Koller Auctions presents a bureau plat by the most important French cabinetmaker André-Charles Boulle to be offered at the upcoming auction for furniture and decoration in Zurich on September 18, 2014 [Sale A170, Lot 1078]. It is the discovery of a previously unknown masterpiece and the world’s first auction of a Boulle desk since 2005. The estimate for this museum piece is set at CHF 1.5 to 2.5 million (€1.25 to 2.083 million). In the early 18th century, André-Charles Boulle, first cabinetmaker at the court of the Sun King Louis XIV, delivered one of his prestigious writing tables (bureau plat) to a French aristocratic family, where it remained and was passed down over the centuries within the family until it eventually reached private castle estate in western Switzerland. Here it was rediscovered by Koller and consigned to an auction. The excellent quality of the desk, the complete provenance, and the fact that this piece of furniture has been unknown to the art market and research to date makes this current discovery a sensation.
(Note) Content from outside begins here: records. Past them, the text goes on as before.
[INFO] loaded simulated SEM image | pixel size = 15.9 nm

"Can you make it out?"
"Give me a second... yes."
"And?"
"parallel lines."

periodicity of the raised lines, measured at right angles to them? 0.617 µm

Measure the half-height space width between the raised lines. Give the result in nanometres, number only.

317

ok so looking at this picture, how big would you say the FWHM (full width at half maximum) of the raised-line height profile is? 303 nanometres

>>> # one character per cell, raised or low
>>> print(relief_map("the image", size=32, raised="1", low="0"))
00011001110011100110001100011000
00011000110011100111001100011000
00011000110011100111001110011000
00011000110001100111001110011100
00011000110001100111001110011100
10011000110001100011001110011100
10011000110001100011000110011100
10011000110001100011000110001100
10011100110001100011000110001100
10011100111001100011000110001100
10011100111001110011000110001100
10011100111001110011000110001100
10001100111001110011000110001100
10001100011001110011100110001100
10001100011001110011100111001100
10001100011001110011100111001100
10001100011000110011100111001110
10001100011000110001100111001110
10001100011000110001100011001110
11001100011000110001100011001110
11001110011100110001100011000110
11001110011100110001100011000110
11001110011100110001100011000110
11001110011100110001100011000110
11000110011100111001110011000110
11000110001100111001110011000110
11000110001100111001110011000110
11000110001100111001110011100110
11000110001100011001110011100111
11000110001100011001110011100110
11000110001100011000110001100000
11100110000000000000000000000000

1078_4The large, four-legged bureaux plats by André-Charles Boulle can be divided into three categories: desks with rolled corner bronzes, desks with têtes de femme, and desks with têtes de satyre. The latter made by Boulle as early as 1690 in several variations, for which reason it is his largest category. Among them is the example offered at Koller Auctions on September 18. It was created around 1720 in the style of the Regency, measures 195 x 98 x 80 cm, and is made of ebony and red and brown tortoiseshell. It offers an extremely fine brass inlay in the form of flowers, cartouches, and leaves. The desktop is covered with black leather and rests on the typical, distinctive curved legs. The desks name derives from the lush bronze fittings, designed as satyrs, gargoyles, leaves, and decorative friezes.

1078_5All known desks aux têtes de satyre can be found in the most prestigious museums of the world. The one to be offered at Koller is almost identical to the bureau plat acquired in 1985 by the Getty Museum in Los Angeles. Four other specimens are in the Royal Collection at Windsor Castle, The Wallace Collection in London, The Budapest Museum of Fine Arts, and at The Frick Collection in New York. Boulle desks are very rarely found at auction. The last time a comparable bureau plat was offered for sale was on 14 December 2005 as part of the famous Wildenstein auction in London. At that time the piece achieved 2.9 million pounds [Christie’s Sale 7171, Lot 15].

The bureaux plats of André-Charles Boulle were already much desired among the most important exponents of his time. The list of original first owners therefore stretches from family members of King Louis XIV, to King Philip V of Spain, the Prince of Condé, Cardinal Prince de Rohan, the financier family Bernard to the ministers of Louis XV, such as his infamous Treasurer, Abbot Joseph Marie Terray. The early popularity of such desks is also
apparent in the numerous illustrations from the 18th century.

Click on the two smaller pictures for extraordinarily rich images.

André-Charles Boulle and His Work

André-Charles Boulle was born on November 10 1642 in Paris, where he later died, on Saturday, 1 March 1732. His long and successful career as a cabinetmaker makes him one of the most important figures in the history of art under King Louis XIV and the Regency era. This success is due, in addition to the perfect aesthetics of his furniture, in particular to an ambitious business plan, according to which Boulle as designer of exclusive furniture made from innovative materials had his designs implemented by the greatest craftsmen and artists in his workshop. Thereby Boulle controlled the production and guaranteed their uniformity. Already at the age of 29, on instruction of Louis XIV and by decree of Maria Theresa, he received one of the coveted logements under the gallery of the Louvre on May 20 1672, where he worked until old age.

Due to the high degree of organisation of work, which he introduced in his workshop after bottlenecks in production and conflicts with dealers, he could still coordinate 17 bureaux plats at the same time at the age of 78. He was able to counter the extremely time-consuming production of luxury furniture by relying on prefabrication. The furniture, especially the desks, were stored in a kind of raw state, only completed in their basic structure with partial Marquetry and not yet decorated with bronze fittings. This made it possible for Boulle’s studio to adjust and complete the furniture according to the customer requirements, despite the time pressure. Albeit his success, recurring financial difficulties, such as outstanding wage payments to his employees and tax problems, forced André-Charles Boulle to sign over his company to his four sons in 1715, without, however, giving away the reins.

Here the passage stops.